Obama endorses Russian proposal on Syria
on 11/09/2013 09:50:19
In a nationally televised address, the US president offered a rationale for greater US intervention in Syria's sectarian civil war while acknowledging that winning the hearts and minds of Americans to back another Middle East conflict remains a struggle.
The continued erosion of support in Congress for military strikes and the American public's resistance underscored Mr Obama's challenge.
The president said he had asked congressional leaders to delay a vote on a resolution authorising limited military strikes, a step that gives the Russian offer crucial time to work and avoids a potentially debilitating defeat for Mr Obama.
The president told war-weary Americans the use of chemical weapons poses a threat to US security and that America, with modest effort, "can stop children from being gassed to death".
He said he has ordered the US military to remain prepared to carry out attacks if needed, maintaining a credible pressure on Syrian president Bashar Assad.
Directly addressing criticism over his own vow of limited strikes, Mr Obama said some US politicians have said "there's no point in simply doing a pinprick strike in Syria".
"Let me make something clear: the United States military doesn't do pinpricks," the president said. "Even a limited strike will send a message to Assad that no other nation can deliver."
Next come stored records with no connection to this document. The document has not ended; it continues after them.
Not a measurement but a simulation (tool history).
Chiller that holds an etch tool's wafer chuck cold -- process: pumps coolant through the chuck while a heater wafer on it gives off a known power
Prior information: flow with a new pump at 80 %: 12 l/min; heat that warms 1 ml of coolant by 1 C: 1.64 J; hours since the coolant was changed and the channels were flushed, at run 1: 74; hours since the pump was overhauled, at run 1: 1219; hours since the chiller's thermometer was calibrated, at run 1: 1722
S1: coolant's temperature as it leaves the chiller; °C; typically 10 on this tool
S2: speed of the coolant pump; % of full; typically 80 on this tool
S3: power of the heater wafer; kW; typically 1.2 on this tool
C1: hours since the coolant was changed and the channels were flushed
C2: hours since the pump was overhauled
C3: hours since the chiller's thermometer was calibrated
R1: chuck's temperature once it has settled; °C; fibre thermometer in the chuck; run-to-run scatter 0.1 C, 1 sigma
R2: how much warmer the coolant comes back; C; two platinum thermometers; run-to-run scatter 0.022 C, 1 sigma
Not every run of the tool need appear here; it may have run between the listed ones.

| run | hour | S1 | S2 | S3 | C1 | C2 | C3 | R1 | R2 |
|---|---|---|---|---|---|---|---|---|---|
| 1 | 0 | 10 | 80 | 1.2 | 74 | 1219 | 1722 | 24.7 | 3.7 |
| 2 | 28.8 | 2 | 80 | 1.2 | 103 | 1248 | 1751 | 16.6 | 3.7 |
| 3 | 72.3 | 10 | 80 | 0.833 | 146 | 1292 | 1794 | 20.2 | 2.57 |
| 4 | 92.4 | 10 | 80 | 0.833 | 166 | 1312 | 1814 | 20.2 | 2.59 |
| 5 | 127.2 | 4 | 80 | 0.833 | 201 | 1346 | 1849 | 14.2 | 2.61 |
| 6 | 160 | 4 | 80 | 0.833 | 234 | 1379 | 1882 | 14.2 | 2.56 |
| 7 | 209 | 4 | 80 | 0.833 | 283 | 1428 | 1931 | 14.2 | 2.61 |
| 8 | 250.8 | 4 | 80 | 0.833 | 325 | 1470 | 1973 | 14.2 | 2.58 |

Speaking from the East Room of the White House, Mr Obama recalled the use of deadly chemical weapons in the trenches of the First World War and the Nazi gas chambers of the Second World War in insisting that the international community could not stand by after a chemical weapons attack last month in the suburbs of Damascus.
He blamed the chemical weapons attack squarely on Assad and warned that a failure to act would encourage tyrants and terrorists to use similar weapons.
"Our ideals and principals as well as our national security are at stake in Syria, along with our leadership of a world where we seek to ensure that the worst weapons will never be used," he said.
Polls showed that Americans, wary of another Middle East conflict, oppose the strikes. Lawmakers from both ends of the political spectrum said they would vote against the measure.
Mr Obama said he was sending his top diplomat, secretary of state John Kerry, to Geneva for talks with Russian foreign minister Sergey Lavrov. He said he would continue his own discussions with Russian president Vladimir Putin and that the US and its allies would work with Russia and China to secure a UN Security Council resolution "requiring Assad to give up his chemical weapons and to ultimately destroy them under international control".
He said the Russian initiative "has the potential to remove the threat of chemical weapons without the use of force, particularly because Russia is one of Assad's strongest allies".
But the 16-minute speech generally made the case for military action. His arguments were both practical and emotional.
"If diplomacy now fails and the United States fails to act, the Assad regime will see no reason to stop using chemical weapons ... other tyrants will have no reason to think twice about acquiring poison gas and using it.".
Over time, he added, the weapons could threaten US troops as well as allies like Turkey, Jordan and Israel.
"America is not the world's policeman," Mr Obama said. "Terrible things happen across the globe, and it is beyond our means to right every wrong. But when, with modest effort and risk, we can stop children from being gassed to death and thereby make our own children safer over the long run, I believe we should act."